Singapore’s Property Ration Pack

One of the fundamentals of finance is that investment markets tend to go up. This is perfectly rational, and indeed necessary to induce capital formation, but conflicts with the fashionable view amongst policymakers that higher asset prices are the product of speculative bubbles.

Singapore’s government introduced a combination of credit rationing and transaction taxes over a number of years in order to arrest the increase in property prices that was experienced from 2009 to 2012. The following diagram shows the performance of Singapore’s residential property market versus the US, UK, Hong Kong and Australia from January 2013 to December 2014.

The simple point of the picture is that Singapore properly has fallen nearly 5% while other markets, both globally and regionally, have appreciated between 11% and 13%. There are a number of ways to interpret this data.

1. It could be proof that cooling measures actually work to restrain the growth in property prices. On this interpretation, the assumption is that Singapore property should have risen by about 13% over two years in line with other markets. By engineering a 5% decline in property prices over the period, the Singapore government has permanently cut the price of property by 18% relative to where it would otherwise be. Rolling back the cooling measures would have no impact on prices in this scenario.

2. It could be that the 18% difference between Singapore’s property and the rest of the world is a form of rationing. Once the cooling measures are lifted, prices would catch-up quickly, but in the meantime rationing leads to resource misallocation, excessive risk-taking and sub-optimal growth.

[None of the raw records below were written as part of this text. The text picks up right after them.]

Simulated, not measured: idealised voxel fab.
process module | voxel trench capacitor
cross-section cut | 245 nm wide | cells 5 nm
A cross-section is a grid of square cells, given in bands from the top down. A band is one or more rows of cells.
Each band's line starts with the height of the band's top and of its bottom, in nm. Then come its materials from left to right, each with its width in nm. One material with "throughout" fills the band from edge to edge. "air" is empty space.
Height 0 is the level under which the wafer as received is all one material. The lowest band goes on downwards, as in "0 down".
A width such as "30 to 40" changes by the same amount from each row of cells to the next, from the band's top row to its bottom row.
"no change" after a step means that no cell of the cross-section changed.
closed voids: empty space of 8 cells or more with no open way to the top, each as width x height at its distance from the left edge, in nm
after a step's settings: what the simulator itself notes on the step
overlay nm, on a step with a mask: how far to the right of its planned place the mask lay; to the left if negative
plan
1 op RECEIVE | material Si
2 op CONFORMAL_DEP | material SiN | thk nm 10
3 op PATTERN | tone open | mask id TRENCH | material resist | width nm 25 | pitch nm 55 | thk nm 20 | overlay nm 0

Which of these interpretations is most likely? As a property owner in Singapore, I regularly receive unsolicited enquiries from random people looking to buy my house for a ‘bargain price’. This suggests to me that rationing is dominating – high taxes are keeping transactions low while at the same time there are many buyers ready to swoop on those forced to sell due to lack of access to liquidity. Recorded sale prices are artificially low since they reflect forced sales due to constraints on access to liquidity. Meanwhile, the rest of the market is locked due to taxes.

It is perfectly natural for property markets to rise, as it is for any asset market to show capital appreciation. If Singapore’s property market was in a bubble 3 years ago, it certainly isn’t now and the impact of the legislative measures is far greater than the -4.75% decline the government points to. Prices are 18% below those of other property markets on a relative basis. By this metric, the Government’s job is done and it should be time to stop rationing liquidity…

The immediate effect of relaxing the cooling measures will see trading volume increase and prices rise from their artificially low, rationed levels. This outcome is going to be difficult to swallow since it highlights the shortcomings of the original policy. Policymakers need to go back to their Finance principles and accept the fact that property prices are supposed to rise.